I am sitting here studying, looking out at the rain going sideways and almost obscuring the near hills, and I am struck by how huge our God is. During the summer, spring, and fall I get really comfortable in my house and its security, and, then, in storms like these, I realize, again, just how frail the things of man are.
This morning we had lightning filling the sky, and the crack and rumbling roar of thunder drive the girls to our bed and fill our ears with a sound that is truly mighty to hear and experience. The wind, pounding our house and yard and trees with mighty gusts that could uproot trees and rip shingles off of roofs, reminds me that my house and roof and fences are really so very, very frail in the face of nature's ferocity (is that a word?). The hurricanes and tornadoes and earthquakes and tsunamis and volcanoes that all make up nature's arsenal remind me that there is truly, nothing, that man can make that can withstand what God has made.

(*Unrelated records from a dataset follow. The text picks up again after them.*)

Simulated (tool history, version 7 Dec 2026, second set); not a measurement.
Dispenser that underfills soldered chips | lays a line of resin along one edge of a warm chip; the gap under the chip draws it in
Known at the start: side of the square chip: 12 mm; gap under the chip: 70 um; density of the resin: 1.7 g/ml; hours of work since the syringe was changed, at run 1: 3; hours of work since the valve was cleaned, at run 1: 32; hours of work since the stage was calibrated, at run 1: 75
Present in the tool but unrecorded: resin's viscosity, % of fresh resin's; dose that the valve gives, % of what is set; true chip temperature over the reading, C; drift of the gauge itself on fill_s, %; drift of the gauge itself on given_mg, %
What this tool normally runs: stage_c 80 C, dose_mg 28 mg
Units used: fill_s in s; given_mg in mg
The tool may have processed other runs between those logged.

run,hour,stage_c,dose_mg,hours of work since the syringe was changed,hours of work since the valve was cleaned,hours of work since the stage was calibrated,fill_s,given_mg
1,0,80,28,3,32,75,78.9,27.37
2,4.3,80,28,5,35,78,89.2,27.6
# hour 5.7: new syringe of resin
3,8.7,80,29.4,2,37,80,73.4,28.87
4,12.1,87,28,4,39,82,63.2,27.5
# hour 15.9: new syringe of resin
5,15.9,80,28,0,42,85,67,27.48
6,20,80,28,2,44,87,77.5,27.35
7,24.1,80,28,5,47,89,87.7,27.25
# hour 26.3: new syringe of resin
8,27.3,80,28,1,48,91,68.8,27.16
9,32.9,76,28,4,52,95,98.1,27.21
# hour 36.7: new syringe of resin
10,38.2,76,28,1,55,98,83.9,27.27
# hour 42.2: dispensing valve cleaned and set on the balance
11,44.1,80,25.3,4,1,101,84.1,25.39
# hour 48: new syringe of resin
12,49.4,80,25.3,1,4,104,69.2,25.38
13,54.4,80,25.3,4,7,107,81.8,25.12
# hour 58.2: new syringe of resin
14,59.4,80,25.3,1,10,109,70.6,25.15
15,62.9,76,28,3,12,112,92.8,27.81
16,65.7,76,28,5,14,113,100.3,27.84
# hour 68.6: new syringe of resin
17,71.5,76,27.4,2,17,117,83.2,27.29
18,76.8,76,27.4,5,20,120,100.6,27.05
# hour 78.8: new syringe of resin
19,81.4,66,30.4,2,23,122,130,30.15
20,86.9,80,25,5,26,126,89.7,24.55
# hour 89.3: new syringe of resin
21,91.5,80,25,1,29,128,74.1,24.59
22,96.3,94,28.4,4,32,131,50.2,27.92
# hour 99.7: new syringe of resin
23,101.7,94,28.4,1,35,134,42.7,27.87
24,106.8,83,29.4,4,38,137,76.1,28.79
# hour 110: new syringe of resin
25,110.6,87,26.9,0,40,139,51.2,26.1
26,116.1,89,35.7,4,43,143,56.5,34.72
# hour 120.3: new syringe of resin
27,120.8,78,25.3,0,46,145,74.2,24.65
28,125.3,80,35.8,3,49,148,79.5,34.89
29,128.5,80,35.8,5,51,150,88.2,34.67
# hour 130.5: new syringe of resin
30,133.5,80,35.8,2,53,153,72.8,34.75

It is in moments like this that I realize just how vulnerable I am, and how truly tiny I am in the face of God and who He is and what He has made. I find myself so very, very glad that He is my God, and I am His child, and that He is my refuge and my strength and my eternal shelter.
As Mary Ann and I had a cup of coffee in front of our fire this morning the girls watched a video in their play area about God's Creation and, even in the little bit I heard during quiet moments in our conversation, I was again reminded how truly amazing and awesome God is. (Did you ever stop to think that if ice sank instead of floated that our lakes and rivers and eventually oceans would become a pure block of ice and the earth would be uninhabitable?)
I am amazed, truly amazed, that I once could look at all of this Creation around me—all of its intricate, perfect detail and interaction; and all of its amazing complexity and systems that had to exist all at once or not at all—and have believed so strongly that it was all the product of accidental happenings that I even mocked those who believed in Creation. My, how that veil does blind! I thank the Lord that the veil has been removed and I know have seen the truth.
We are truly tiny. We are truly, even at our most intelligent and creative, so small and proud and rebellious against God. It is all the more reason to be amazed, and eternally grateful, that He could love us so much He would die for us and then hold us so tight that all the powers of Hell can't keep us from spending forever with Him. I am so glad I can trust in Him and rest in Him and find strength and peace and understanding in Him—He is truly awesome and mighty and worthy of all honor and praise and love and glory. He is a great, great, mighty God!